Exercise 8. Write pseudocode for a rolling power rating update that incorporates both prior information and new game results. Start with preseason priors based on returning production and recruiting talent. After each week, update the ratings using the new game margin, weighted by the current blend of prior and data. Specify the blending schedule across a 12-week season.
Exercise 9. The 247Sports Composite assigns each recruit a score on a 0-1 scale. Explain how you would compute a lag-weighted recruiting composite for a team entering the 2024 season, using recruiting classes from 2020-2024. Apply the standard lag weights (0.10, 0.25, 0.30, 0.25, 0.10) to the following hypothetical composite scores: 2020=82, 2021=87, 2022=91, 2023=85, 2024=89.
Exercise 10. Coaching changes trigger transfer portal activity. Design a metric that captures the net talent change during a coaching transition. Specify what data you would need, how you would weight incoming vs. outgoing transfers, and how you would account for the quality uncertainty of portal transfers (who have a higher bust rate than high school recruits).
Exercise 11. Non-conference games are the Rosetta Stone of college sports modeling because they connect otherwise isolated conference clusters. However, they are also the noisiest data. List five reasons why non-conference games are noisy and for each, propose a method to mitigate the noise in your model.

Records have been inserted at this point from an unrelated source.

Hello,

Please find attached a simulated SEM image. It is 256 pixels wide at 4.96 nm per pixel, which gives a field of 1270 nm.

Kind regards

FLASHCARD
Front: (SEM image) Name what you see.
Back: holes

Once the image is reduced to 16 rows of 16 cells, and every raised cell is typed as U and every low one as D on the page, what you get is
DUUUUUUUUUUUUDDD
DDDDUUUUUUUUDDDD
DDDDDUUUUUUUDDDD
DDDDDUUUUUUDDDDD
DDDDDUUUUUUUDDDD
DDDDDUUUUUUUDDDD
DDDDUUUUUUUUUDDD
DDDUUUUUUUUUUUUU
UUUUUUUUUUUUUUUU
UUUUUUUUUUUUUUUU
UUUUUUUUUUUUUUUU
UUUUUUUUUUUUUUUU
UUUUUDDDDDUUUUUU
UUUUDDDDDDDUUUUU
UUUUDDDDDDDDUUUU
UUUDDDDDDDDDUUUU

Exercise 12. Construct a strength-of-schedule metric for college football that accounts for the conference insularity problem. Your metric should: (a) use opponent power ratings rather than opponent win-loss records, (b) adjust for home/away/neutral venue, (c) down-weight FCS games, and (d) provide a schedule-adjusted performance rating. Write the formula explicitly.
Part C: Model Building (Exercises 13-18)
Exercise 13. Implement a least-squares power rating system for a 50-team league using ridge regression. The ridge penalty serves as the conference regression prior. Write the objective function and explain how the regularization parameter controls the regression-to-mean strength. What happens when lambda is very large versus very small?
Exercise 14. Build a preseason prediction model for college football that uses only recruiting data and returning production. Specify the features, describe how you would train the model (what is the target variable?), and estimate its predictive accuracy in terms of RMSE against the closing line for Week 1 games.
Exercise 15. A new coach arrives at a program with a power rating of +5.0. The coach implemented a scheme change, was hired from outside (not a promotion), and has an estimated coaching ability of 1.0 (above average but not elite). Using the coaching change model from the chapter, compute the Year-1, Year-2, and Year-3 adjusted ratings.
Exercise 16. Design a week-by-week model updating procedure for college football that blends four information sources: (a) preseason recruiting-based priors, (b) previous season's performance (regressed), (c) current-season game results, and (d) market-derived information (lines and totals). Specify the relative weights of each source in Weeks 1, 4, 8, and 12.
Exercise 17. Compare the effectiveness of three different prior specifications for college football ratings at the start of a season: (a) uniform prior (all teams start at zero), (b) conference-mean prior (all teams start at their conference's average), and (c) recruiting-weighted prior (teams start at a function of their talent composite). Describe how you would evaluate which prior produces the best early-season predictions.
Exercise 18. The transfer portal has fundamentally changed college football. Build a model component that estimates the net talent impact of a team's portal activity in the offseason. Use the following data for Team X: 3 outgoing transfers (avg 0.87 composite), 5 incoming transfers (avg 0.91 composite), where the team's average roster composite is 0.88. Estimate the net rating impact.
Part D: Market Analysis (Exercises 19-24)
Exercise 19. College football betting markets are less efficient than NFL markets. List five specific sources of inefficiency in college football and for each, describe the mechanism that creates the inefficiency and the typical magnitude of the edge.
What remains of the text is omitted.